Today I want to focus on a popular indicator published regularly by the US Bureau of Labor Statistics (  ) – Average Hourly and Weekly Earnings of all employees on private non-farm payrolls. These earnings include wages, salaries, and benefits of workers – workers in what we generally consider to be the business sector of the county. It does not include workers in government or on farms but it does encompass both manufacturing and services employees. How much do these workers earn in total? How much of those earnings are from company benefits like pensions and health insurance? How have these earnings changed over time? What implications can be drawn from past changes?

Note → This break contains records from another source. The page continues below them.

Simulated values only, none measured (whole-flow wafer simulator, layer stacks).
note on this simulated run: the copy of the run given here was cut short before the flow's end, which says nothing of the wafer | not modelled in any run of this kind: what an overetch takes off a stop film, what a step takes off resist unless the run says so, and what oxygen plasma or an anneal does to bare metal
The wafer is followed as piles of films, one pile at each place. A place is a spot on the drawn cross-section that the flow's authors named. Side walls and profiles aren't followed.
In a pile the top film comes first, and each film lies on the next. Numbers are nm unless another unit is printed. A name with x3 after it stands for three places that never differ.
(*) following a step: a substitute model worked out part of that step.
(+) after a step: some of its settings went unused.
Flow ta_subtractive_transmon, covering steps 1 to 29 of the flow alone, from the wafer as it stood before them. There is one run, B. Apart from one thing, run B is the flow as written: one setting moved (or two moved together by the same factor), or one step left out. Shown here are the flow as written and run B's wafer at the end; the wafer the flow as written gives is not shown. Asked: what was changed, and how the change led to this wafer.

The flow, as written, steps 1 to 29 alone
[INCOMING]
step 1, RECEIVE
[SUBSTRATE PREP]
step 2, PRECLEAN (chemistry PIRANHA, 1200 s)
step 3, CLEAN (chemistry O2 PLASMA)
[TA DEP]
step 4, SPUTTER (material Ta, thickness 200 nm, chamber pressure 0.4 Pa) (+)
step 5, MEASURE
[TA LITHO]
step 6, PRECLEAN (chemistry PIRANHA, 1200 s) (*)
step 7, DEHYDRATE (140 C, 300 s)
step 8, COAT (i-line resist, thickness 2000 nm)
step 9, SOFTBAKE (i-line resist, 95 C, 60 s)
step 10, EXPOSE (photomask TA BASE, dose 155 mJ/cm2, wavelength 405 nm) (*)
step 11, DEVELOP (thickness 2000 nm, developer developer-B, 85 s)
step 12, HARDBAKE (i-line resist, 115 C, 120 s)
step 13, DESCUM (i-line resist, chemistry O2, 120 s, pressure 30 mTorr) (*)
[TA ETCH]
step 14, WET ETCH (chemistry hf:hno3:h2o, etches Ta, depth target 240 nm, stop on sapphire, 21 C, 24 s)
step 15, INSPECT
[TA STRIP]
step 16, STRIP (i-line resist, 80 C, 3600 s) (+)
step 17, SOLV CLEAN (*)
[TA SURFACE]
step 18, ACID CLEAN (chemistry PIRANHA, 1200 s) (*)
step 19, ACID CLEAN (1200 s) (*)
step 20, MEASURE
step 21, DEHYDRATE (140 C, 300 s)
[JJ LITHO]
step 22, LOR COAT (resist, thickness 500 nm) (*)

Two tables at the bottom show us changes in earnings during the 10 year period from 2003 to 2013. The first table shows the data in nominal terms. The second focuses on the buying power of these earnings by removing the impact of inflation on earnings. But before we get into all that – as of December 2013, earnings were:
            Wages and Salaries       $21.77 per hour
            Paid Leave                       2.21
            Supplemental pay              .77
            Insurance                        2.84
            Retirement & Savings      1.53
            Legally mandated
            (e.g Social security)         2.45
            Total Earnings           31.77 per hour
My post looks at a decade of changes in these earnings per hour figures. The tables below divide the changes in three time periods with respect to the last recession -- before, during, and after. Earnings in the private sector show that the recession hasn’t ended. In real terms, total earnings have been stagnant during the recovery while wage and salary income per hour has declined. The leading component of earnings is health benefits. Is this stagnancy the result of the recession or other longer-term factors?

Surprising is that not much has changed in the buying power of earnings in the private sector. While it is true that in terms of nominal value earnings took a hit in the recession – so did prices and therefore the post 2007 time period does not look much different than the booming period that came before it. Real wages and salaries declined by about 1% per year during the strong growth years before the recession and continued that pace in the 6 years thereafter. So even when things seemed to be good for labor – they weren’t.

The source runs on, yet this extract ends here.